Interview with Whitequark (embedded dev; uses Rust for it):
Three lines of defense against the specter of allocation:
- First: statically allocate; much harder to mess up.
- Second: Crash on oom! Usually hard abort (need to know how to recover anyway), but sometimes unwind (some Cortex-M devs)
- unwinding isn’t commonly supported here, so unwinding won’t ever be a complete solution.
- Third: actually handle oom.
- fail at a task/request granularity
- all allocations for task are in a pool, so that on failure we free the whole pool; avoid fragmentation
- all allocations in this region of code are handled fallibly, no mixing strategies
Likes try_push, but wants #[deny(infallible_allocation)]
If we do a typed approach, would prefer something generic for library compat.

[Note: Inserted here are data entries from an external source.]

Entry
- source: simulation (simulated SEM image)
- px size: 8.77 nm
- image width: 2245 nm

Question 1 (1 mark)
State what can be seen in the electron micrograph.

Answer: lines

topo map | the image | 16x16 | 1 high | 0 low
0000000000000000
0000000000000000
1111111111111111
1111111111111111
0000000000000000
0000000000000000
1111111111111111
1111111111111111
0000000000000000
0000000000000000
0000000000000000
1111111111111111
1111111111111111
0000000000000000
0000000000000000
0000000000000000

Fallible allocation is a last resort, and devs are willing to put in work to use it properly.
Interview with Swgillespie (CLR dev, works on the GC; doesn’t use Rust for it)
Need collections for state in GC traces, e.g. stacks in graph traversal. If allocation fails, can try to shrink the stack and retry. OOMing while trying to GC is a bug.
- Uses global allocator (new with std::nothrow)
- Would use
#[deny(infallible_allocations)]
- No preference on typed vs untyped.
- No need for being generic over fallibility (GCs are fairly concretely typed)
- No concern with interop with third-parties
- Lots of bugs from missing spots or failing to check results
Interview with nox (Servo dev; uses Rust for it)
Stylo needs it for Firefox 57, will be forking libstd collections until we provide these APIs.
Code like this which parses a list should be fallible: https://github.com/servo/servo/blob/de0ee6cebfcaad720cd3568b19d2992349c8825c/components/style_traits/values.rs#L251
Style sheet should just come out as “couldn’t parse”/“didn’t load” when this happens.
- Prefers methods to integrate into existing code where desired
- Moving to infallible likely to be incremental, as it’s a big job
- Controls all the relevant libraries
- Doesn’t care about generics
- Would like
#[deny(infallible_allocations)]
, not super important though